Finally, Section \ref{sec:detail_kinematics_nano_hexapod} presents the optimized nano-hexapod geometry derived from these analyses and demonstrates how it addresses the specific requirements of the NASS.
\chapter{Review of Stewart platforms}
\label{sec:detail_kinematics_stewart_review}
As was explained in the conceptual phase, Stewart platforms have the following key elements: two plates connected by six struts, with each strut composed of a joint at each end, an actuator, and one or several sensors.

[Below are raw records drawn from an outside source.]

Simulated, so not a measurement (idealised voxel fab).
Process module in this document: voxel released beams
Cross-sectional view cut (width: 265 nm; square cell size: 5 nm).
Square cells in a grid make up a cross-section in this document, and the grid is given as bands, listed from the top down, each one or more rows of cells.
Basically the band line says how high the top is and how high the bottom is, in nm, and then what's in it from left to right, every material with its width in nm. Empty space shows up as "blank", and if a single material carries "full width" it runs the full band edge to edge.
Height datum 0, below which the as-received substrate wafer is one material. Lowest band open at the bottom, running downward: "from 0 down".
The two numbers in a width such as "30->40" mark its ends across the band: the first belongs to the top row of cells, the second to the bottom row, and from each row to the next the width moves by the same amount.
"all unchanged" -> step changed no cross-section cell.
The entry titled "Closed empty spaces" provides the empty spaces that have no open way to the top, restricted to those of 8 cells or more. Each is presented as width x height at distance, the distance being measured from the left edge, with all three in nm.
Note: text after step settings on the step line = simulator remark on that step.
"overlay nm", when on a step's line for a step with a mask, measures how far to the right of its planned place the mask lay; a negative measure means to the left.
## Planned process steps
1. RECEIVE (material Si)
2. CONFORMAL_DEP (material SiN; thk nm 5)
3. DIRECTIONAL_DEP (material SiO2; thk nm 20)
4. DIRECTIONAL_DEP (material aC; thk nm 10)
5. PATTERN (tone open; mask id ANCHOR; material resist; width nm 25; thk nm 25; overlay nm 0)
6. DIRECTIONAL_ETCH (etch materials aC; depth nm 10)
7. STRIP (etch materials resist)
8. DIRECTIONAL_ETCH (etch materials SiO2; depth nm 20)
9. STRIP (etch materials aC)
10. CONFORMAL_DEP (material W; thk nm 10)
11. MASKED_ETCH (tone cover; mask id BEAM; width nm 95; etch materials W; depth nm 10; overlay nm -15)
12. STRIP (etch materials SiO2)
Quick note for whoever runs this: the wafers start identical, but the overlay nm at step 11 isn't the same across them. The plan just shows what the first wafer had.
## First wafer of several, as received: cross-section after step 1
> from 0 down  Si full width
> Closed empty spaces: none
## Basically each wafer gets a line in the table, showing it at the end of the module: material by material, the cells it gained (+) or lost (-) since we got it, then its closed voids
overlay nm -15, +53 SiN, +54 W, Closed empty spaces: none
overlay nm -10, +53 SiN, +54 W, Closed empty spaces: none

The exact geometry (i.e., position of joints and orientation of the struts) can be chosen freely depending on the application, which results in many different designs found in the literature.
The focus is here made on Stewart platforms for nano-positioning and vibration control.
Long stroke Stewart platforms are not considered here as their design imposes other challenges.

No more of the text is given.